It has been two weeks since my last post. That sounds almost confessional: forgive me, gentle readers; it has been fourteen days since my last attempt to articulate what it is like to do something you usually love in a completely different way than you ever have before, under circumstances that remain (however awkwardly accustomed to them we have become) unprecedented. It’s not a sin, but it certainly is a sign of what those two weeks have been like.
In my previous post I said it was hard to reflect on the online experiment because I had no idea how it was going. Disconcertingly, I still have no real idea, though I have some feelings – not conclusions, yet – about individual aspects. Probably what I am most aware of right now is the gap between ‘best practices’ in theory and what they actually demand of all of us when we attempt to follow all that well-intentioned advice. In particular, I’m thinking about the oft-stressed recommendations about the value of frequent low-stakes (but graded, or else they won’t do them!) assignments, and about ‘overseeing’ but not actively engaging with online discussions. The former creates what feels like an endless barrage of busywork, because for some reason receiving, recording and returning so many bits and pieces electronically feels enormously more burdensome than collecting (as I routinely did) stacks of paper at every class meeting and returning them, marked, the next time we met. And the latter is both more disappointing than I anticipated (I want to participate, especially in the discussions for my 19th-century fiction class) and more difficult: I had planned, for example, to write ‘highlight’ posts after each round of discussions, to draw out the really good stuff and, if necessary, counteract confusions, and so far I have not managed to do that, as the submissions are both so copious and so diffuse. (Note for next time: less is more!)
I think my overwhelming impression at this point (and it may get better as we all get more and more used to doing things this way) is that I am spending a lot more time managing logistics and a lot less time engaging robustly with my classes about our readings. I can understand how online structures of the sort we were encouraged to develop would work pretty well for more mechanical subjects, and I think, too, that there is some good cross-talk going on between the students that does accomplish some of the goals of classroom time. That I feel a bit left out does not mean it isn’t valuable: this is what the experts mean, I guess, when they tell us online teaching “decenters” the teacher. But I don’t think I have so far found the strategy that makes an asynchronous course feel like what a face to face class (at its best) feels like. I don’t see where the energy comes from this way: even if I admit that the best classroom discussion doesn’t actually generate that energy for everyone, it still does it for some of us, and I just really miss that.

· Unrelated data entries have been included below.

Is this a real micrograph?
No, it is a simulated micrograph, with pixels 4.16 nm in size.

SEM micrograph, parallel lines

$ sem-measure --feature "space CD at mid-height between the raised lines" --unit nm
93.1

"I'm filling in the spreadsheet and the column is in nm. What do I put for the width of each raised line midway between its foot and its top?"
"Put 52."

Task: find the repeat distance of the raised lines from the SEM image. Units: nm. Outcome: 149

I expressed cautious optimism when the term began and I do still feel some of that, even if at times over the past couple of weeks it has been challenged by fatigue and frustration and sadness. The students are there and most of them are really trying; in my turn, I am doing my level best to demonstrate “instructor presence” and make them feel that I care and am paying attention, not just tracking submissions. I’ve already made a few adjustments to the requirements, too, to reflect what we are all learning about how long all of this takes. Also, although preparing recorded segments is not my favorite thing to do, I find devising topics and shaping them into what seem (to me at least) like engaging little packages intellectually stimulating and even fun sometimes.
The readings, too, are as good as they always are, and when I have time to linger over them, that really boosts my morale. I reread the first half of North and South this week (a bit hastily, but still all through) and got excited about the many ways it provokes comparisons with Hard Times, which we are just wrapping up. And in my intro class we are doing Woolf’s “The Death of the Moth,” which was also a tonic to revisit. It’s so beautiful and so sad and so oddly uplifting, in its contemplation of
the extraordinary efforts made by those tiny legs against an oncoming doom which could, had it chosen, have submerged an entire city, not merely a city, but masses of human beings … Also, when there was nobody to care or to know, this gigantic effort on the part of an insignificant little moth, against a power of such magnitude, to retain what no one else valued or desired to keep, moved one strangely.
Woolf’s vision of that “pure bead” of life and its inevitable failure against “so mean an antagonist” is, indeed, moving, and it also feels timely, as we all spend so much time staring out of our own windows, confronted by the limits of our own power against oncoming doom but still fighting to retain what we value. It’s life that feels transcendent in her essay, not death, however strong it is, and that’s where the importance of this whole exercise ultimately remains–in the words and what they offer us, and also in the reminder that art itself is one of our best ways to outwit our inexorable enemy.
Yes, so much time is involved in the logistics, and it doesn’t feel like very rewarding time. We also recently read The Death of the Moth in the class I teach and talked about some of the rhetorical techniques (simile and metaphor building to an extended metaphor).
I’d love to hear more about how you two teach the Woolf essay. I love it as well, but my students struggle with it. They prefer Annie Dillard’s moth essay, which I teach alongside it. (I recently read a moth essay by Kathleen Jamie as well; very good.) Anyway, any tips or suggestions appreciated!
Rohan, I think your point about energy is exactly it. Even those who are bored or disengaged are at least near/around/in the presence of the energy. That has to count for something.